This option can be changed to any valid git ref, such as a branch name, tag name, or commit hash.
Another common option that can be used in the context of GitHub Actions is ${{ github.event.pull_request.base.sha }}
The search_path
input is .
by default. This means that the working directory (base of the repository) is in-scope for the git diff command.
If you want to limit the scope of the git diff
command you can specify a subfolder, subpath or file glob in it's place. Here are some examples:
# Only look in files called CHANGELOG.md
search_path: '**/CHANGELOG.md'
# Only search in YAML files
search_path: '**/*.yaml'
# Only look in the src/ directory
search_path: src/
You should always opt for using the json_diff_file_output
, raw_diff_file_output
, and file_output_only
(set to "true"
) inputs to write the diff output to a file. This is because the diff output can be quite large and can cause issues with the GitHub Actions API.

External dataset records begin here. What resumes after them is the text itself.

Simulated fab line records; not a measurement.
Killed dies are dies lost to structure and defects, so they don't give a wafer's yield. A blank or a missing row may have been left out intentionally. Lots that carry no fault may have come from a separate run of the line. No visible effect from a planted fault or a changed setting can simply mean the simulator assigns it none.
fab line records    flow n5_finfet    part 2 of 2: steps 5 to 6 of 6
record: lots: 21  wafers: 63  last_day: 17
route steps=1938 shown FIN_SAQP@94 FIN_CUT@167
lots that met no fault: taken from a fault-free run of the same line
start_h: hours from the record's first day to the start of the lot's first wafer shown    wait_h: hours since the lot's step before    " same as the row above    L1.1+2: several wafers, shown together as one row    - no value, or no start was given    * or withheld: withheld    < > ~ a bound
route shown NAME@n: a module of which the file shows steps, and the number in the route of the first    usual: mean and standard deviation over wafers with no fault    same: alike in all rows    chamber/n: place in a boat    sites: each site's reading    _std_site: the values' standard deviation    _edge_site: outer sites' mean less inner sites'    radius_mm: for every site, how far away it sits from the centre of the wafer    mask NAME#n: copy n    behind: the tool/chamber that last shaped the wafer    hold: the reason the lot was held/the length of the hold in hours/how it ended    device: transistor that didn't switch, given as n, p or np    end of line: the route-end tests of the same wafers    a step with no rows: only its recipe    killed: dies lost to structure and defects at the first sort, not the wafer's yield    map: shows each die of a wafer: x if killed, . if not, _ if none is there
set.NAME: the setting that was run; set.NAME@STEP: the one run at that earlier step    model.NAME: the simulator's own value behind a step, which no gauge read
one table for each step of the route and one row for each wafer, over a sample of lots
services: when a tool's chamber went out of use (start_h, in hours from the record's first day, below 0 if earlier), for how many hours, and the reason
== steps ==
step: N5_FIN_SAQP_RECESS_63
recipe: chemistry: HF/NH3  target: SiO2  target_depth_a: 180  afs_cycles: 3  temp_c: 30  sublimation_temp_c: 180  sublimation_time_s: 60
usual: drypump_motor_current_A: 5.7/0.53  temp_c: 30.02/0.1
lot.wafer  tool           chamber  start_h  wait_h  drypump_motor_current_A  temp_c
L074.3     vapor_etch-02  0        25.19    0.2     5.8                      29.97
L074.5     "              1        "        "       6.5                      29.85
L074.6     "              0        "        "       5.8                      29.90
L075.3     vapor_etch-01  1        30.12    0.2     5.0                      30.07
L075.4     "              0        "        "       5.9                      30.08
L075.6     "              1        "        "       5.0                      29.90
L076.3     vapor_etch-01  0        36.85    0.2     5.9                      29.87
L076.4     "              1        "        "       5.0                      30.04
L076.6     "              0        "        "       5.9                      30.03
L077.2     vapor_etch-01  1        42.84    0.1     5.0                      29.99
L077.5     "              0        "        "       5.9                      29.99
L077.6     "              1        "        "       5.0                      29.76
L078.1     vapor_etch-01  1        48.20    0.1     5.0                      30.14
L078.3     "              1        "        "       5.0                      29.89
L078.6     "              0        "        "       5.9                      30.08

If your git diff is too large, you may see an error like this:
Error: An error occurred trying to start process '/usr/bin/bash' with working directory '/home/runner/work/<repo>/<dir>'. Argument list too long
This is because GitHub Actions can only support argument lists from environment variables up to a certain size. To get around this, it is highly recommended to use the json_diff_file_output
and raw_diff_file_output
inputs to write the diff output to a file and then read that file in subsequent steps.
Setting file_output_only: "true"
can also help avoid any sort of memory issues that could occur in GitHub Actions runners if they try to log massive diffs to the console.
The TL;DR of this section, is that you should really just be using file based outputs to avoid issues that can occur when printing huge amounts of text to the console with Action runners.
Here is an example with the suggested configuration options explicitly set:
- uses: GrantBirki/git-diff-action@vX.X.X
id: git-diff-action
with:
base_branch: HEAD^1 # compare the PR merge commit against its first parent
json_diff_file_output: diff.json # write the JSON diff output to a file called 'diff.json'
raw_diff_file_output: diff.txt # write the raw diff output to a file called 'diff.txt' (just in case)
file_output_only: "true" # do not print any diff output to the console (safety first)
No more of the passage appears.